Cobots are Coming
How many of you know what a robot looked like 50 years ago? Well this is shaky the robot developed at Stanford and we just celebrated Shakey’s fifty fifth birthday. Now if I ask you to think about a robot fifty years into the future, what pops into your head? Maybe an industrial robot, but if we’re talking about robots that are at work every day right now, then we’re probably talking about something more like this (factory robots), pretty impressive, right? but I know what you’re thinking when you see impressive factory robots, deep down inside you’re secretly wondering, where’s my robot? I want a robot to cook for me, to clean for me to do my laundry, I mean these robots are building a Tesla why can’t they do my dishes?
The answer is really simple, and don’t take it too personally, but you are the problem.
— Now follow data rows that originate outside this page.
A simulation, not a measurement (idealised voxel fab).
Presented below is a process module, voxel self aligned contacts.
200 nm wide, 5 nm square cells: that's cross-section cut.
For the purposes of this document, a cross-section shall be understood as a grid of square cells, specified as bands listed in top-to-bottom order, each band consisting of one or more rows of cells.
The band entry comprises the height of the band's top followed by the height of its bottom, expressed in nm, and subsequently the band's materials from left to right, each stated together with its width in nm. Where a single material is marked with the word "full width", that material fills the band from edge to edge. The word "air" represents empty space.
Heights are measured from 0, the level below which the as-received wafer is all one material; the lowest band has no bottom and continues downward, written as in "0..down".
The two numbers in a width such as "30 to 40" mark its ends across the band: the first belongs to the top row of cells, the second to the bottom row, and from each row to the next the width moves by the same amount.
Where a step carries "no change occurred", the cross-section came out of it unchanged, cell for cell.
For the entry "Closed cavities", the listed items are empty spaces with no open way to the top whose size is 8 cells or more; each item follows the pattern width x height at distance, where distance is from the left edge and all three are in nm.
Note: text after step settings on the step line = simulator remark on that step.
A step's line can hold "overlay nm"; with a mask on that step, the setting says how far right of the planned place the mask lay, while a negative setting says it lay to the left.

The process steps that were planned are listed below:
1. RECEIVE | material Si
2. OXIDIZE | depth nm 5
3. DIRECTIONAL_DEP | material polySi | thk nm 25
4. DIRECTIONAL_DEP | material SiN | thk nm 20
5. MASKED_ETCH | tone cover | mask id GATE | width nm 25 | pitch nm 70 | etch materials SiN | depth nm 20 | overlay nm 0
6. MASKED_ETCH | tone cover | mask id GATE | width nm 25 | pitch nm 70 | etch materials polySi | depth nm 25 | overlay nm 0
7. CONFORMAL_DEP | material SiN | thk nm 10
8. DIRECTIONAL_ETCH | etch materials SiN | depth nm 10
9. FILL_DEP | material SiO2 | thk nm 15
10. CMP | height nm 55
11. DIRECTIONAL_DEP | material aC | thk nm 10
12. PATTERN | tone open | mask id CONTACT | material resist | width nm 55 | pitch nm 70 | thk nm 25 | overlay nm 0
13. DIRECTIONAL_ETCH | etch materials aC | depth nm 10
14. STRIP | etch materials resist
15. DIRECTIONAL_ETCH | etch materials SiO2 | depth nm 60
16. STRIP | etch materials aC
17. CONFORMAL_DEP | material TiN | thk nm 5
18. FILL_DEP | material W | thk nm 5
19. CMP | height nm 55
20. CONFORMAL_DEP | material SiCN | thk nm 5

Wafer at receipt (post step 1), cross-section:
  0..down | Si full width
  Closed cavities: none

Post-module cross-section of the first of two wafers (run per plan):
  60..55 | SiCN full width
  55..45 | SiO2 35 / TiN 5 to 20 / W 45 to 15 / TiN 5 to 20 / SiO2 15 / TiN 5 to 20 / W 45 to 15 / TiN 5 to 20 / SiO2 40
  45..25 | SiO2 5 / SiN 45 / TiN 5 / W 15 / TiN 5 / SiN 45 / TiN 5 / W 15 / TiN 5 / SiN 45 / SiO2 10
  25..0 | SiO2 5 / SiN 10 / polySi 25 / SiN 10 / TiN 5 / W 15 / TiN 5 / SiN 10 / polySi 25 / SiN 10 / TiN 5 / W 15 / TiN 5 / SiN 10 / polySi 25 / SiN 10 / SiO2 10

Humans are just too dynamic in nature for traditional robots to be able to keep up. While we can have robots do incredibly complex tasks, like building entire planes, these robots are only following very specific pre-programmed instructions on how to stamp out metal, where to rivet, and how to weld. Now lets look at a kitchen, you’ve got people running around, you’ve got a different layout for every kitchen, and you have people working alongside the robot, messing everything up. Almost makes building the plane sound easier, right?
Luckily, this will not be the case for long, as Cobots, a new class of robots designed specifically to work alongside people, have reached the age of implantation
“collaborative robots”, known by their shorthand “cobots” are meant to operate in conjunction with, and in close proximity, to humans to perform their tasks. Unlike their more isolated counterparts, cobots are intentionally built to physically interact with humans in a shared workspace
What is a cobot
We can see how they are meant to operate in close proximity to humans in the very way they are trained. Rather than programmed to a specific set of steps using programming tools, many cobots are trained by humans manipulating the arms and training by example. Humans control the bot by physically moving it around, with the cobot remembering the steps and perhaps even the end goal of what is being accomplished, and then repeats those steps, optimizing them to achieve increasingly better outcomes.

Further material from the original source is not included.